Three Soft-plumaged Petrels Pterodroma mollis showing just some of the variation in moult and plumage (middle: dark morph) observed across the day.(photos: Dan Mantle).

A small flock of Silver Gulls had followed us out from Rottnest and were keeping most of the ‘real seabirds’ away from the choicest fish scraps and suet escaping the chum bag at the back of the boat. We challenged their appetite and fed them up on pilchards until they were mostly sated and settled nearby to digest their easy late breakfast and thus allow the petrels and albatrosses to approach closer to the boat. The numbers of Indian Yellow-nosed Albatrosses continued to grow, whilst our first Flesh-footed Shearwaters, White-faced Storm-Petrels, Northern Giant Petrel and Great-winged Petrel also appeared over the slick.
The increasing number of birds feeding over the chum attracted the attention of two Brown Skuas, one of which put in a good shift chasing a Soft-plumaged Petrel. It clearly had better straight line speed but it was never going to catch one of the more agile petrels, and after a determined effort it admitted defeat and returned to the easier pickings in the berley slick. Next up, the first of three immature Shy Albatrosses appeared, followed closely by an immature Black-browed Albatross that also wanted to join in the free lunch.

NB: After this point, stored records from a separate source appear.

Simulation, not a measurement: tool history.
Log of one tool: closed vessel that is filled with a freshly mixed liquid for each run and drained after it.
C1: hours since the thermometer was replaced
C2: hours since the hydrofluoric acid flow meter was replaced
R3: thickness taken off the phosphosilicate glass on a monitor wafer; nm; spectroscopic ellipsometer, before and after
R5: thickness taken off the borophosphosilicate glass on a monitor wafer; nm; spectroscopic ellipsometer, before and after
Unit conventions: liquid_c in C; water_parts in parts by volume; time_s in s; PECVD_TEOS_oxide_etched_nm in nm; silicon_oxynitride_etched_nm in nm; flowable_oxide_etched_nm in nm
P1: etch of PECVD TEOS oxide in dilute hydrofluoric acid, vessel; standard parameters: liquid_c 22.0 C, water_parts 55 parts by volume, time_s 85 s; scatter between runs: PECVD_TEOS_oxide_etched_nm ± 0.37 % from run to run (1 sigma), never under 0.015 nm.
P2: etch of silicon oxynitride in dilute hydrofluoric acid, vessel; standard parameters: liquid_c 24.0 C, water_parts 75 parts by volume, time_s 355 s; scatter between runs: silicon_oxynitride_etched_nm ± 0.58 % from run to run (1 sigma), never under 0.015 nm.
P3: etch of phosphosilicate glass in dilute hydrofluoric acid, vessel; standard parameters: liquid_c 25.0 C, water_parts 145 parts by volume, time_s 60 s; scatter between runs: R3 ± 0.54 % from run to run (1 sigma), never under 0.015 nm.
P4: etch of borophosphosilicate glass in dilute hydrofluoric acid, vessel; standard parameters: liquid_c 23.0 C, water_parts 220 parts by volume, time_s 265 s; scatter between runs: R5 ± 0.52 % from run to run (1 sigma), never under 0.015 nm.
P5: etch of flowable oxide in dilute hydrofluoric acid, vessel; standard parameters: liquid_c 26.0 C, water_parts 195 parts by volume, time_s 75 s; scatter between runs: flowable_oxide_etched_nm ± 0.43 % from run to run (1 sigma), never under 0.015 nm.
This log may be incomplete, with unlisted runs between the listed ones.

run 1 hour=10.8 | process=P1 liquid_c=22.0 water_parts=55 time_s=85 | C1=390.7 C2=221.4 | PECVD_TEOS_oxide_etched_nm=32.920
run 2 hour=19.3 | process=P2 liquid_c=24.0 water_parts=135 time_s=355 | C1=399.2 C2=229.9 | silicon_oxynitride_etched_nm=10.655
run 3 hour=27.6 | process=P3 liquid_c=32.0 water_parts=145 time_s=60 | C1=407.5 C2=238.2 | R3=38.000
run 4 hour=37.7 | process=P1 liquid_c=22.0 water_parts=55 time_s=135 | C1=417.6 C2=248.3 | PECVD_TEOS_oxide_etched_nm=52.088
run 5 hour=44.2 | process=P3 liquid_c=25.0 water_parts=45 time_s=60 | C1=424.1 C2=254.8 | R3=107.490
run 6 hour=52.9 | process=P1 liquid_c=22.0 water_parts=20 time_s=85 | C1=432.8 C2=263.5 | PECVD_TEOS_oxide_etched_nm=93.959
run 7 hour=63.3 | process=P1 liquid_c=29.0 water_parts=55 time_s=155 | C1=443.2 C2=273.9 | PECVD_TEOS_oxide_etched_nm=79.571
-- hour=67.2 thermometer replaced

Brown Skua and Indian Yellow-nosed Albatross squabbling over scraps (photo: Plaxy Barratt).
Three immature Shy Albatrosses Thalassarche cauta paid us a visit through the day but none ever settled for long near the boat (photo: Melissa Zappelli)

As we continued to scan through the birds coming in to inspect the slick, the first of only two Wilson’s Storm-Petrels were picked up and then a ‘tern’ was called out as it approached the stern. It was identified, at the time, as an Arctic Tern by the long-winged buoyant flight, relatively short bill, and thin, well defined black trailing edge to the primaries, strong contrast between the white rump and grey back and the grey underparts. Photographs then seemed to confirm this identification – based on the black outer edges to the outer rectrices and narrow white wedge between the bill and dark cap. However, it was also noted that it lacked much obvious translucency in the primaries and was also showing obvious wing moult (mostly fresh primaries contrastingly strongly with the very worn P10). This led to online discussions considering the possibility of Antarctic Tern, but in the end everyone was happy with the original identification – Arctic Tern.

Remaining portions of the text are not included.